Can someone tell me how the Intro to Adoption Course and the Adopters Training Programme differ?


----------



## GuitarAngel1979 (Sep 8, 2005)

Hmmm? Have a asked a silly question? Or just being ignored!


----------



## magenta (Nov 2, 2004)

I didn't want to read and run.  Sorry i have no idea what the difference is.  Maybe it is their term for homestudy? Or it is more like the 'preparation course' that we did which went indepth into things like sexual abuse; attachment theory; loss etc over 8 weeks

Congratulations anyway - let us know what it is when you get there!

magenta xx


----------



## GuitarAngel1979 (Sep 8, 2005)

magenta said:


> I didn't want to read and run. Sorry i have no idea what the difference is. Maybe it is their term for homestudy? Or it is more like the 'preparation course' that we did which went indepth into things like sexual abuse; attachment theory; loss etc over 8 weeks
> 
> Congratulations anyway - let us know what it is when you get there!
> 
> magenta xx


Thanks Magenta. I don't think it is the home study as it has allocated days that we attend? (4 days I seem to remember) however, when we attended the intro course, I seem to remember the SWs saying the home study was the next step, so I am totally confused


----------



## GuitarAngel1979 (Sep 8, 2005)

I called out LA to ask how the Adopters Training Programme entails and it is a continuation of the assessment and will take the issues and topics discussed in the Intro to adoption course and will talk about those more in depth. 

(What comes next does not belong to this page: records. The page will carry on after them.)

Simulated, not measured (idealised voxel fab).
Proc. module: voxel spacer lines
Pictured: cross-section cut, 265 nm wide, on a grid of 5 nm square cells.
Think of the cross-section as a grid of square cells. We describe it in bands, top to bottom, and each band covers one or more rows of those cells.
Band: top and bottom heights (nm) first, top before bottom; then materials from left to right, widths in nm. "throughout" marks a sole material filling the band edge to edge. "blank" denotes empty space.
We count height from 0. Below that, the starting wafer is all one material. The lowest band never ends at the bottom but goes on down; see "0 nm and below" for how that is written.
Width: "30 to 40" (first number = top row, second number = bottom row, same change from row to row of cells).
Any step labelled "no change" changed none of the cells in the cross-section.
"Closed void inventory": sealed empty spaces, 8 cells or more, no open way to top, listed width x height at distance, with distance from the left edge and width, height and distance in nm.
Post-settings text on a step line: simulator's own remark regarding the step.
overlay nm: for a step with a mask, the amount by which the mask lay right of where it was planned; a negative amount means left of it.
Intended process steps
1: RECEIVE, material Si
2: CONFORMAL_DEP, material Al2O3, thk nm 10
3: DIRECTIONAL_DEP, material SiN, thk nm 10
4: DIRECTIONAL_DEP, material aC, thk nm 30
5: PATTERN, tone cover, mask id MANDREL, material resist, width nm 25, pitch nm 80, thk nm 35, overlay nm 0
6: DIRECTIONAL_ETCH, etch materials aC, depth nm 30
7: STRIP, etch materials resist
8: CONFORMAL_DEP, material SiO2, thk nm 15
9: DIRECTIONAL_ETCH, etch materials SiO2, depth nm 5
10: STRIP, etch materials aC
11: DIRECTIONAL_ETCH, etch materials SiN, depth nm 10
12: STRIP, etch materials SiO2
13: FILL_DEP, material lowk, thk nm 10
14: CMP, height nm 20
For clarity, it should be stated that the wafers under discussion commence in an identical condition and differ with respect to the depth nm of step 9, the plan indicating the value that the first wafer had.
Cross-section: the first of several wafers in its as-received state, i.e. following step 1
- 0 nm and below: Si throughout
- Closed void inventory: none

Did anyone else have to do this? Before your homestudy?


----------



## Old Timer (Jan 23, 2005)

Hi
We just had the prep course over 4 days before starting home study.  There seems to be so many different ways of going through this process around the country.
Great news that you are onto the next step though.
Good luck
OT x


----------



## saphy75 (Mar 15, 2004)

we too just had prep course that lasted 4 days, but all agencies seem to do things differently  

pam xx


----------



## Lynnm (Mar 7, 2006)

Hello

We also had a prep group - that lasted around 4 and 1/2 days, then onto homestudy.  I think they do use different terminology for the same things around the country.

Good luck

Lynn x


----------



## GuitarAngel1979 (Sep 8, 2005)

our course was postponed! boooooooo until November. Apparently, there were not enough couples an;e o attend, so they had to move it. Another two months of dead time....


----------



## Viva (May 16, 2005)

Just wanted to say that I'm really sorry to hear that your course has been postponed, it's so frustrating when things like that happen!!! 
Viva
XXX


----------



## Old Timer (Jan 23, 2005)

Sorry your course has been postponed, its really frustrating when you want to get going and then you get delays.
Love
OT x


----------